In this video segment, Ms. Miles applies the mathematics she learned in the Number and Operations course to her own teaching situation by leading students through the process of converting from base ten to base five. The students then work in groups to convert base ten numbers to base five.
You can find this segment on the session video approximately 12 minutes and 2 seconds after the Annenberg Media logo.
Answer questions (a), (b), and (c) above.
a.Ms. Miles is working with her students on understanding place value and interpreting numbers in different bases. She uses manipulatives and later symbolic expressions and algorithms to help explain the idea that each place in a number stands for a particular power of the base number (i.e., in base five: 50, 51, 52, etc.). In this video segment, students convert base ten numbers to base five numbers using a different process — by decomposing the number into powers of 5. They also begin to develop an algorithm.
b.Students need to demonstrate that they can compute fluently and have an understanding of the order of operations and exponents. They need to be able to understand algorithms and translate visual information (e.g., manipulatives) to more abstract forms, such as symbolic representations.
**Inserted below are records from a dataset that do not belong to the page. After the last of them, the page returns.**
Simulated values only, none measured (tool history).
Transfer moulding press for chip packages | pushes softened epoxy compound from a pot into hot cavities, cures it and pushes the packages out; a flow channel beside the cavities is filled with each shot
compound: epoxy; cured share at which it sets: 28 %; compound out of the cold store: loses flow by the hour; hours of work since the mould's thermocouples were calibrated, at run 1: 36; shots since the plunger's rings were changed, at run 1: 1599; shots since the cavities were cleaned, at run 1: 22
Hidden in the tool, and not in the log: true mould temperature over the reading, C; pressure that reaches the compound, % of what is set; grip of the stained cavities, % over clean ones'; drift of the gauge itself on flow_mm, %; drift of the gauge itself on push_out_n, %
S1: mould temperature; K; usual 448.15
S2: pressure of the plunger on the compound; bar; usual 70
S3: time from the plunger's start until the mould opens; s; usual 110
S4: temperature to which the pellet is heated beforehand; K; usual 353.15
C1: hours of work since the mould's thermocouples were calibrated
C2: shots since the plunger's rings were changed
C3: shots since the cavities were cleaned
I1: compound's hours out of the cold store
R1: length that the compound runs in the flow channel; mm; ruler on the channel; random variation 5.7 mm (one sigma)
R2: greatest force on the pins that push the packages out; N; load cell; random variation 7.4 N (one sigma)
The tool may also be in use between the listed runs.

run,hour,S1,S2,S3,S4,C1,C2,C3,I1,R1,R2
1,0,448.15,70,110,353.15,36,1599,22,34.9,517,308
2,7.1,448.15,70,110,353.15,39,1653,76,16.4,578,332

c.The teacher is asking probing questions that help her assess students’ understanding and the level of their thinking as well as challenge the students into new understandings. The teacher is also utilizing class discussion, using students’ answers to build or scaffold the concepts she is trying to convey and to bring additional clarity.
At what point(s) in the lesson are the students learning new content?
Students are learning a new base. The new content is the interpretation of place value with a base other than ten.
How do students transfer their knowledge of base ten to base five? What is the evidence?
In the lesson, the teacher is utilizing the students’ prior knowledge and familiarity with base ten in order to help them interpret numbers in a new base. She uses both manipulatives and mental math to help them substitute powers of 10 for powers of 5 and make the necessary connections. Sometimes, as shown in this video segment, it is hard for students to separate their thinking about the two bases; an example is Britney’s answer about base five, which indicated that she was still thinking in terms of base ten. As they work on the problems themselves, students are clearly developing fluency in converting numbers from base ten to base five.
What was the benefit of having students use base five, rather than another base, to examine the concept of bases?
The teacher chose base five for her students because, since they are familiar with powers of 5, it would be relatively easy for them to work with them. Thus, they can use mental math to convert numbers back and forth more easily, allowing them to focus on making observations about place value rather than getting bogged down in cumbersome calculations. However, working with other bases would be beneficial as well.
Additionally, using a different base — for example, base five — is helpful because it makes the underlying concepts of place value more apparent. Students are then able to transfer this knowledge to numbers in other bases — in particular, base ten. In base ten, the same concepts can be harder to notice because of students’ familiarity with this base, which may result in their overlooking the particular meanings of a place-value system.
Discuss the role of manipulatives in Ms. Miles’s lesson. How did they help deepen the students’ knowledge of the content area?
Ms. Miles first uses manipulatives to help students understand the process. She is also preparing them to do the written work after they’ve learned with manipulatives.
Ms. Miles’s lesson was based on Session 3 of this course. Discuss the ways in which her lesson was similar to and different from the one in this course. What adaptations did she make, and why?
Ms. Miles adapted the lesson to suit her students’ grade level and mathematical abilities. Since this was the first time her class was dealing with different bases, she added manipulatives to help her students gain visual understanding, which, initially, was an important element. She then guided them toward working on a more abstract level, using the symbolic expressions as well as algorithms (later in the lesson).
Notice that she did not use the analogy of packaging that was used in the course. This technique may also be helpful in enhancing students’ understanding of this type of content.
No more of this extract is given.